| > If P = NP, then P^X = NP^X for any oracle X, right? Edit: No, I think. See child comment by JadeNB. Probably wrong {
Yes, since we could just not invoke the oracle. But people do this sort of stuff to study it backwards e.g. what do P^X and NP^X (and any class^X) tell us about P and NP (and any other class).

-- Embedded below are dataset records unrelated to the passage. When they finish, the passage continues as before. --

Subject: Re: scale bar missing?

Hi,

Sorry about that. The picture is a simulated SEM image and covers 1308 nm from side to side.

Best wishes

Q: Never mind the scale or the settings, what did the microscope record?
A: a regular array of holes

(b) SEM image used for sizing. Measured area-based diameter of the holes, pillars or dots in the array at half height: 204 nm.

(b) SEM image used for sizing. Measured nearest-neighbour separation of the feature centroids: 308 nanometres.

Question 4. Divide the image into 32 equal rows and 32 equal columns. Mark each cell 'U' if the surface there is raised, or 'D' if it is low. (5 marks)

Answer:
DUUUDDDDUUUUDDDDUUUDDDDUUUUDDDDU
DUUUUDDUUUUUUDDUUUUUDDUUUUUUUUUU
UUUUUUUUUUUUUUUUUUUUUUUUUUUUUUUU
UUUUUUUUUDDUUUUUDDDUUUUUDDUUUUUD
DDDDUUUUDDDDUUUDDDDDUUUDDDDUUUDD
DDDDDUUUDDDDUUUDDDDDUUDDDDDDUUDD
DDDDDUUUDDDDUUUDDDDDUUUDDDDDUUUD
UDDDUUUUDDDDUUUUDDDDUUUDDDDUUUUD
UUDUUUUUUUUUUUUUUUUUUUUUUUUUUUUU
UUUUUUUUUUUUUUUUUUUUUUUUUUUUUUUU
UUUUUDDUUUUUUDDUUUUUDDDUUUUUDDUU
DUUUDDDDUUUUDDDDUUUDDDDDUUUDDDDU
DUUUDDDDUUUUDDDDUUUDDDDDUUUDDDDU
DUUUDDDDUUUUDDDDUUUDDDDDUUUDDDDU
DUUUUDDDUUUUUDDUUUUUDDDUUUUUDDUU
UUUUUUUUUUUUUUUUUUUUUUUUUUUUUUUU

} I hope this is clearer, let {A, B, C, ...} be the set of all oracles. For TM + A: P^A is the class of problems that can be done in P time on this machine. NP^A is the class of problems that can be done in NP time on this machine. Similarly for TM + B TM + C
... This theorem says that if we choose one of these oracle machines uniformly at random then P =/= NP in _its_ model of computation a.s. This is an entirely probabilistic statement about machines that are more "powerful" than standard TMs. |
I think that only shows that P^X contains P and NP^X contains NP, not that P = NP implies P^X = NP^X. Indeed, my supposition that this implication holds seems to be false; openasocket (https://news.ycombinator.com/item?id=12893077) points to a paper mentioning a specific example of an oracle B so that P^B \ne NP^B. If my naïve reasoning were correct, then we'd be able to deduce that P \ne NP; but we famously can't.